When McDonalds announced that it had teamed up with GM on a new HUMMER-themed Happy Meal, it seemed like a no-brainer. Kids like Happy Meals, kids like trucks, and everybody knows HUMMER. You don't need a degree in marketing to figure out that putting these elements together would be a hit for all involved.
Reading the New York Times' account of it, however, could lead one to believe that the HUMMER Happy Meal represents the end of western civilization.
In last week's article titled "Would You Like A Gas Guzzler With That?" writer Melanie Warner offers up a plodding critique of the promotion, McDonalds, and of course, GM / HUMMER. The reactions collected are so over-the-top, the article practically reads like satire.
Click through for some of the hyperbole-laden "highlights" of the article.
- Warner interviews a Sierra Club official who characterizes the promotion as being as responsible as "dipping a Big Mac in fry oil and serving it to your kids." The same rep also takes potshots at GM for having the audacity to produce the HUMMER H1 and H2, which, he sniffs, are technologically "passé." The Sierra Club's feelings about HUMMER are not exactly a secret.
- A spokesman for the Environmental Defense Fund apparently had his tinfoil hat firmly in place at the time of his interview. He theorized that "McDonalds might be trying to help an ailing General Motors win some future customers." Yes! It's a conspiracy designed to help GM rule the world in 8 to 10 years when the the kids who currently make up the Happy Meal's target audience get their drivers licenses.
- Anne Korin of the Institute for the Analysis of Global Security is against the promotion, saying that large inefficient vehicles are, according to the article, "unpatriotic and detrimental to America's national security" and that the HUMMER toys send "a message to children that utter waste of this precious resource that is causing us such national security problems is O.K." Ummmm, whoa.

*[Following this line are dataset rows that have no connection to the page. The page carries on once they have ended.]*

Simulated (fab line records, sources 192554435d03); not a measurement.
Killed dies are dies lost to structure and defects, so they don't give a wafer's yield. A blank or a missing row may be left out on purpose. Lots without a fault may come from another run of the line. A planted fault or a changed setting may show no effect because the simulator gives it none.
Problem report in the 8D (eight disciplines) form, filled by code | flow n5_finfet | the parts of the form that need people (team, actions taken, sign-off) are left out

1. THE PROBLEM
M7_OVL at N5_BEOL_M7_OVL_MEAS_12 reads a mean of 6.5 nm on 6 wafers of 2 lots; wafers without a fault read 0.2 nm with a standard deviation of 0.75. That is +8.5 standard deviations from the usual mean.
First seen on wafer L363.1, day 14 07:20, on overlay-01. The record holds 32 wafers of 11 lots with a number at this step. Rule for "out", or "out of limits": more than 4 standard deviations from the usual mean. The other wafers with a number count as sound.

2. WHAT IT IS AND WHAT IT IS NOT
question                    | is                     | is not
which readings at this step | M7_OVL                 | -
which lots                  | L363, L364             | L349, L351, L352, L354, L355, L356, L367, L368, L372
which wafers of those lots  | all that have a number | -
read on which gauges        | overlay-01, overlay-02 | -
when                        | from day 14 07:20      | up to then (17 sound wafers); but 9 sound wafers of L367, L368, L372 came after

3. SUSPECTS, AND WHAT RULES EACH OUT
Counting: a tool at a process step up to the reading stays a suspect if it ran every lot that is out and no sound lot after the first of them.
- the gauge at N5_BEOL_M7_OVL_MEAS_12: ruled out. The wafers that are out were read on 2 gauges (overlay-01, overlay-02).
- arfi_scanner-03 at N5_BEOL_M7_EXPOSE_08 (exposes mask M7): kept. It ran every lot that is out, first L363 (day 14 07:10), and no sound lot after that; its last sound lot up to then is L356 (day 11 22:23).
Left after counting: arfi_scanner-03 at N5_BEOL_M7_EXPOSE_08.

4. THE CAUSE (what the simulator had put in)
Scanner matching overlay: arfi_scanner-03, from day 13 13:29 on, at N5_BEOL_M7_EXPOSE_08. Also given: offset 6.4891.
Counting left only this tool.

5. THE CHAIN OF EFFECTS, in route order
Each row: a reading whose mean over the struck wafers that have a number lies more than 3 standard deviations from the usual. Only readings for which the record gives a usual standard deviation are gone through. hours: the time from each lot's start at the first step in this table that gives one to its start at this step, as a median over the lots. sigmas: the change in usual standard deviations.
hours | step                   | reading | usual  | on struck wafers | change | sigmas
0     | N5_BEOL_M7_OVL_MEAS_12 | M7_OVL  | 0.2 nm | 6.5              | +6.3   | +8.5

Going to groups like the ones cited and asking them to comment on HUMMER is akin to seeking opinions on the Yankees from Red Sox fans in the stands at Fenway. No one's going to have anything nice to say, and everyone involved in the conversation knows it.
The article, ostensibly about the marketing tie-in, was really just an excuse to tee off on GM for having the audacity to produce SUVs. Why else would a reporter go to the Sierra Club to get reaction on this month's HUMMER Happy Meal theme?